‘The Spirit of the Beehive’: Victor Erice’s quietly unsettling take on horror
On first viewing, The Spirit of the Beehive is not necessarily an all-out horror—the film is actually listed as a drama/classic when you search it on Google. But the 1973 beloved Spanish-language story is one of director Victor Erice’s masterpieces, with an approach to horror that’s so subtle that you could miss it.
In Castilla around 1940, a travelling movie theatre brings James Whale’s black and white film classic Frankenstein to a small village. A little girl, Ana (Ana Torrent), is profoundly disturbed by the scenes in which the monster murders the little girl and is later killed himself by the villagers.
She questions her sister, Isabel (Isabel Tellería), about the profundities of life and death and believes her older sibling when she tells her that the monster is not dead, but exists as a spirit inhabiting a nearby barn, so of course they go in search of it. When a Loyalist soldier, a fugitive from Franco’s victorious army, hides out in the barn, Ana crosses from reality into a fantasy world of her own.
A few years separate Ana and Isabel, but Ana quickly becomes dependent on her sister to navigate her growth, especially understanding the mysteries in the film. What follows is considered a coded message about Franco’s fascist regime, but more definitively, The Spirit of the Beehive seems to be a strong ode to how children’s imaginations can lead them into mischief and often help them understand or avoid the troubles around them.

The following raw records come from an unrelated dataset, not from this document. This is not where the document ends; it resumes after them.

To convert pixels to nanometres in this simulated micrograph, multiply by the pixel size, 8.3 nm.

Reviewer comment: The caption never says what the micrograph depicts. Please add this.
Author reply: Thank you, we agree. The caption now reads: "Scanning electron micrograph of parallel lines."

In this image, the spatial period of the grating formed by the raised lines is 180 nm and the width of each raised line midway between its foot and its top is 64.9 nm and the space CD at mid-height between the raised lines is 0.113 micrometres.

Of course, the inclusion of Frankenstein as a means for the entire plot to play out heavily leans towards the horror genre; there’s no disputing that. But what is perhaps more fascinating is our point of view, which is that of Ana’s, a childlike wonderment, which isn’t entirely scared of the horrific monster but more intrigued by it. The wounded soldier in the barn is not exactly a monster, but in Ana’s imagination, he is. She treats him well and wants to help him, suggesting that perhaps we aren’t born scared of ‘monsters’, and although they are scary at first, given Ana’s original trauma, they can be just like us.
Erice’s exploration of what a monster is makes The Spirit of the Beehive a bit different from other films at the time – it acts partly as a horror film itself whilst commenting on the horror genre as a whole from an outside perspective. The cannibal family in The Texas Chain Saw Massacre, the possessed Regan in The Exorcist, and the ravenous coven in Suspiria are all pure evil, with no rhyme or reason, and seemingly come from nowhere.
What Erice does is essentially humanise the monster, using a child’s point of view to talk us through it. The Spirit of the Beehive largely deviates from anything the parents or any adults have to say in the town, choosing to focus on Ana and Isabel and, ultimately, their perspective. The fact that Ana is now exposed to the soldier, of course, puts her life at risk – they are on opposite sides – but there’s an oddly serene atmosphere in their scenes together.
Cinematographer Luis Cuadrado makes some purposeful decisions that add to the overall effect, and with the interiors of the family home, he creates vistas of empty rooms where footsteps echo. The house doesn’t seem to be occupied by the family much. The girls are often alone. The parents are also in separate rooms. This all works to widen the world of the children, as large, empty spaces will make smaller people smaller and the space bigger, a horror trope once again.
Many of the father’s poems also involve the mindless churning activity of his beehives, and the house’s yellow-tinted honeycomb windows make an unmistakable reference to these beehives, hence the film’s title. This unsettling detail is one that Erice no doubt slaved over, too, evoking a feeling that the house is, in essence, a beehive, with the family acting as the bees, surely with some sort of link back to the Spanish Civil War.
The way Erice combines subtle elements like these whilst tying everything together with a horror classic like Frankenstein makes for an unsettling take on horror, and the film’s quietness and serenity only make things more disconcerting – starkly different to the more outrageous horrors of the time. The Spirit of the Beehive is often still cited as one of the best Spanish films of all time, and with such an unconventional take on a genre, that’s pretty unsurprising.